Trajectory-based actuator identification via differentiable simulation

Published 11 Apr 2026 in cs.RO | (2604.10351v2)

Abstract: Accurate actuation models are critical for bridging the gap between simulation and real robot behavior, yet obtaining high-fidelity actuator dynamics typically requires dedicated test stands and torque sensing. We present a trajectory-based actuator identification method that uses differentiable simulation to fit system-level actuator models from encoder motion alone. Identification is posed as a trajectory-matching problem: given commanded joint positions and measured joint angles and velocities, we optimize actuator and simulator parameters by backpropagating through the simulator, without torque sensors, current/voltage measurements, or access to embedded motor-control internals. The framework supports multiple model classes, ranging from compact structured parameterizations to neural actuator mappings, within a unified optimization pipeline. On held-out real-robot trajectories for a high-gear-ratio actuator with an embedded PD controller, the proposed torque-sensor-free identification achieves much tighter trajectory alignment than a supervised stand-trained baseline dominated by steady-state data, reducing mean absolute position error from 14.20 mrad to as low as 7.54 mrad (1.88 times). Finally, we demonstrate downstream impact for the same actuator class in a real-robot locomotion study: training policies with the refined actuator model increases travel distance by 46% and reduces rotational deviation by 75% relative to the baseline.

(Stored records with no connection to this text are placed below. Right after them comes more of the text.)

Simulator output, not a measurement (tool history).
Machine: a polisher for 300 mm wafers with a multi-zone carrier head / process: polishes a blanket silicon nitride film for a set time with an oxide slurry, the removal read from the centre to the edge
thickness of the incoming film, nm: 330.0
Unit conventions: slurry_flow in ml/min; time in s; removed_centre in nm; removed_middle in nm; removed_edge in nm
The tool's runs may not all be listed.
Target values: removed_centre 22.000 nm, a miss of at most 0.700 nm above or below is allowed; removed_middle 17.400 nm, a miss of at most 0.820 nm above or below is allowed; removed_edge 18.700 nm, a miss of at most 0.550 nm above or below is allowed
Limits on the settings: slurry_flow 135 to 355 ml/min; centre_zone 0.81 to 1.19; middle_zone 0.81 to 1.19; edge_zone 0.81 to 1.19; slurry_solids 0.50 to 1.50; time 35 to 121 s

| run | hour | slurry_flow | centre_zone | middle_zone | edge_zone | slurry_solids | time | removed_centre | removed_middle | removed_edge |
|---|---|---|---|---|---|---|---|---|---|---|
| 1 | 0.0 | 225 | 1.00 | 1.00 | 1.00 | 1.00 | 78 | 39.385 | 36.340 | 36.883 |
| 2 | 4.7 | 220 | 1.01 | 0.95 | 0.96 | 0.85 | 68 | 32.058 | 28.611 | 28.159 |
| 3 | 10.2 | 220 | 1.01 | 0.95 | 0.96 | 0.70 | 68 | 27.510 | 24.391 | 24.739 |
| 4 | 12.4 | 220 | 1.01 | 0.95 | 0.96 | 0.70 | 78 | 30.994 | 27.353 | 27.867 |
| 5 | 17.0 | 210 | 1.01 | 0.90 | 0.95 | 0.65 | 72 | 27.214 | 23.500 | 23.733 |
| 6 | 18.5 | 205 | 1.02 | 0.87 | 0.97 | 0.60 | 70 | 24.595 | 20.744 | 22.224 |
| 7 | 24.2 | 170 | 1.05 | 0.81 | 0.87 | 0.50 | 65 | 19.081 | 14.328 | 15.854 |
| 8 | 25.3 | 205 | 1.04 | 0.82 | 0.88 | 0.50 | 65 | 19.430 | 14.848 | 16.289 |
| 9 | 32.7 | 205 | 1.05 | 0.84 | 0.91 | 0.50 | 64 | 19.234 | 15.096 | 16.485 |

Abstract PDF Upgrade to Chat

Authors (4)

Summary

The paper introduces a trajectory-matching identification method that uses gradient-based optimization in differentiable simulation to align simulated and real actuator trajectories.
It demonstrates significant reduction in joint position errors and enhances sim-to-real reinforcement learning by accurately fitting both parametric and neural actuator models.
Experimental results show that improved actuator identification halves the MAE compared to traditional test-stand baselines, leading to robust real-world performance.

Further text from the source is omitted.